Tuesday, May 28, 2013

Only Just Beginning

This spring has certainly been a memorable one in Carson City. Yet during this 77th session of the Nevada Legislature, I couldn't help but think of what went down at the end of the 76th session. Remember the suprise Nevada Supreme Court decision that ultimately led to an unsurprising continuation of the status quo?

Remember the definition of insanity? We can't keep doing the same thing while expecting different results! We can't keep robbing Peter to pay Paul. We can't keep playing the same "accounting tricks" that ultimately got Enron into trouble. We can't keep avoiding reality.

The Nevada Supreme Court's ruling was a brutal reality check. And even if Brian Sandoval and most legislators continue to ignore the overarching message of that ruling to play more games and hobble together some sort of "Frankenstein budget", Nevadans are getting fed up with this nonsense. People out here are hurting, and they are wondering when they will see more job openings and how their kids will be able to get into college. Meanwhile in Carson, the debate is all about how [many] workers need to be attacked before schools can be allowed to stay open.

Wonderful. (snark)

But what if we don't want to keep going down this same road?

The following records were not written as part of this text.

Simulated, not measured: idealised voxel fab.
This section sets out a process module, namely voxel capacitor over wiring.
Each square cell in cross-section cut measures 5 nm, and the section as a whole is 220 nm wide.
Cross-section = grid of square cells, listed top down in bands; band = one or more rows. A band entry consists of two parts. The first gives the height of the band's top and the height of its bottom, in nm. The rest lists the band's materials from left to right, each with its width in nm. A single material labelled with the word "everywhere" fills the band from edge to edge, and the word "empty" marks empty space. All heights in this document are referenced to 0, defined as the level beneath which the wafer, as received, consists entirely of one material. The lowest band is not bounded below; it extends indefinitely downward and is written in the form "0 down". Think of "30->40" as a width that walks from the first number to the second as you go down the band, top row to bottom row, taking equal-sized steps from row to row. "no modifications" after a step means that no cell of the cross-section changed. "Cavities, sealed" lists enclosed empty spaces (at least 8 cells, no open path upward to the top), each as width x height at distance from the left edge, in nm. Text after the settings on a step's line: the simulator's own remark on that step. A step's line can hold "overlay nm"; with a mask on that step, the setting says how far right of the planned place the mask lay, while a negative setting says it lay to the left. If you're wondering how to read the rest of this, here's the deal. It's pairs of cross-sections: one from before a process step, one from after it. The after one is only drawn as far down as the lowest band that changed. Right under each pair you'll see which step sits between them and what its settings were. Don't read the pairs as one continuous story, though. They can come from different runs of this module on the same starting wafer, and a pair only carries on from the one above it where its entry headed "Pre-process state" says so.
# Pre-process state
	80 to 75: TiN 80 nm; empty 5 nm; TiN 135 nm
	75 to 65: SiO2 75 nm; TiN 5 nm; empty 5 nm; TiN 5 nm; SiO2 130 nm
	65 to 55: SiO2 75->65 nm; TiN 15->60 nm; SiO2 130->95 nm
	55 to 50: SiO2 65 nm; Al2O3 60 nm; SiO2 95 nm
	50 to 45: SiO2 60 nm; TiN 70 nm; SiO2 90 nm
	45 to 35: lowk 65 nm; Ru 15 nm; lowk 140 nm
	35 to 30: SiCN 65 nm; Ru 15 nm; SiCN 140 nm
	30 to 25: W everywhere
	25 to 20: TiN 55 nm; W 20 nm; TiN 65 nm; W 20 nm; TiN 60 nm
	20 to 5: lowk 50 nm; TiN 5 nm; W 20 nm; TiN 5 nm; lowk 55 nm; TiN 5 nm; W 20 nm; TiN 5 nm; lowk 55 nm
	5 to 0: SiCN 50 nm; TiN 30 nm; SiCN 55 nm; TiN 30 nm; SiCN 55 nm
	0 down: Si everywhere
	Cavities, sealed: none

And that led us to think aloud about a different path forward.

It's now a question of whether Nevada will keep sputtering on its way to the bottom, or if progressives can turn this around and take advantage of this unique opportunity to inject more common sense into our state government. The days of Kenny Guinn and Barbara Buckley and Bill Raggio making "grand bargains" seem to be long gone. Term limits are taking away experienced legislators. Meanwhile, the power vacuum is being filled by corporate lobbyists, party central committees, and other outside forces.

So what can we do? In the long term, I still believe it's in our best interest that progressives work toward reforming state government to make it more responsive to the people and less beholden to special corporate interests. But in the mean time, we can't wait on the sidelines for the next two years while Nevada's people continue to suffer inadequate public education, health care, transportation, and other infrastructure necessary to make our state whole again.

So now, we have to ask ourselves not whether and when we will go to the ballot and ask the people to save our state, but how we will do so and who we will build coalitions with. Should we work with gaming and mining on a broad-based business tax? Should we work with other progressive activists on a corporate income tax? Should we push for some sort of mining tax reform? 2012 may seem like a long hike away, but it really isn't. We need to start planning now to take the first necessary steps to save our state and bring real progressive reform to Nevada government.

In many ways, it's started to feel like deja vu yet again. "Big talk" on tax reform has been replaced with tinkering around the edges (of a very broken system). And despite growing trouble arising from chronic underfunding of our social safety net, the chronic underfunding looks quite set to continue (albeit at a slightly less severe level).

Yet with this being said, something is different this time. This time, We the People will have the final say. 2014 may seem like a long hike away, but it truly isn't. And with The Education Initiative and SJR 15 going to the ballot box next year, this is only just beginning.

While we may yet see another politically convenient state budget full of ridiculously bad policy, something is different this time. It may not last too long. Voters will have the opportunity to finally put an end to the status quo next year. This is only just beginning.